Back with more numbers later.
 
While I have not put a meter on my stove, I may tomorrow if someone else doesn't
give more accurate numbers, I think I was being generous
with the 300W. I'd bet it's closer to 200, than 3.

To consume that much more power, that igniter would be pushing around
the same power as a hotplate.. I wouldn't think that little igniter would be that big of draw. (?)

Dan.
 
While I have not put a meter on my stove, I may tomorrow if someone else doesn't
give more accurate numbers, I think I was being generous
with the 300W. I'd bet it's closer to 200, than 3.
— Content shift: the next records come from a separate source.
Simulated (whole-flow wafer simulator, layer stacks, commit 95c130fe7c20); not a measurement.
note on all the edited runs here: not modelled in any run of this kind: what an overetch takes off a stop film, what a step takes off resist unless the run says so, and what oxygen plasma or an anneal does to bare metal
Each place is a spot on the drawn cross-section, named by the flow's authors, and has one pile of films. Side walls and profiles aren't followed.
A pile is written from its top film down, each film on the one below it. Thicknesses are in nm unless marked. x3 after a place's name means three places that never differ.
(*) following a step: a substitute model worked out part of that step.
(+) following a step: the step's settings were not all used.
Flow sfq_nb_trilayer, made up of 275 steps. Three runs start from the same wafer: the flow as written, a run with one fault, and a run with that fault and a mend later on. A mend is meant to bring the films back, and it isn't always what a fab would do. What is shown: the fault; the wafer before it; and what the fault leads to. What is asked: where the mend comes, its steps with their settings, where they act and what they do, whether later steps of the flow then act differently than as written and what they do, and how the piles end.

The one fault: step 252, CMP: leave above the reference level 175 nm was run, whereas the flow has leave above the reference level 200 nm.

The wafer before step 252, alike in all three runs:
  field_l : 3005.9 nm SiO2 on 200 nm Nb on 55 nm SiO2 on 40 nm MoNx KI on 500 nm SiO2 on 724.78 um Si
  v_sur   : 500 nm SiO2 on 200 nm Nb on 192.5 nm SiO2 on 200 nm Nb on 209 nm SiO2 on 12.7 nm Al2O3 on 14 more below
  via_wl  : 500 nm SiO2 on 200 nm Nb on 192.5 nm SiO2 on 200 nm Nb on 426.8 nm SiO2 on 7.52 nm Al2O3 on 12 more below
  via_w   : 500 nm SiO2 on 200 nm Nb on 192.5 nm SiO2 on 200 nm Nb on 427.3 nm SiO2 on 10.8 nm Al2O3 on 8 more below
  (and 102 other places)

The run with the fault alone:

To consume that much more power, that igniter would be pushing around
the same power as a hotplate.. I wouldn't think that little igniter would be that big of draw. (?)

Dan.
That igniter is about 300W
The combustion blower and convection blower are each around 100W if they are running full power all the time. and the auger motors are around 50W each although the upper auger only runs a fraction of the time.
So bottom line is:
If the stove was running full tilt 24/7/30 it could pull that much power.
 
That igniter is about 300W
The combustion blower and convection blower are each around 100W if they are running full power all the time. and the auger motors are around 50W each although the upper auger only runs a fraction of the time.
So bottom line is:
If the stove was running full tilt 24/7/30 it could pull that much power.

*close enough?
 
Yesterday was a good day to clean the stove, so out of curiosity,
and because of this thread, I decided to monitor the power consumption
of the stove when I restarted... in case others with similar stoves were
curious..
Pleasantly, it actually drew considerably less than I thought...
During Start Up 336w
~7 minutes in 334w
~16 minutes stove went into run mode
settings:
3 bottom buttons 3-3-1 mode C
5-5, 130w-149w
9-9 140w-162w
1-6 110w-124w
1-4 100w-117w (usual setting)

Dan
 
$110.00 more a month just to run the stove? No way! I don't buy it. I save money running my stove in the winter time. No more AC. Every room in my house seems to have one of those 1500 watt heaters in them going full bore (which I'm constantly turning off). $35.00 more a month, sure. $110.00, no.
 
$110.00 more a month just to run the stove? No way! I don't buy it. I save money running my stove in the winter time. No more AC. Every room in my house seems to have one of those 1500 watt heaters in them going full bore (which I'm constantly turning off). $35.00 more a month, sure. $110.00, no.
The math above is only for a failure mode where everything in the stove is pulling maximum power all the time. An unlikely circumstance, but remotely possible. It is far more likely that something else is going on.
I recently saw a 25% increase in my electric bill. It turned out that I wasn't using more power, in fact I was using less. NAP decided to raise the generation cost by nearly 50%.
We don't get to see that whole picture when we get queries like these and the best we can do is answer the question asked as factually as we can.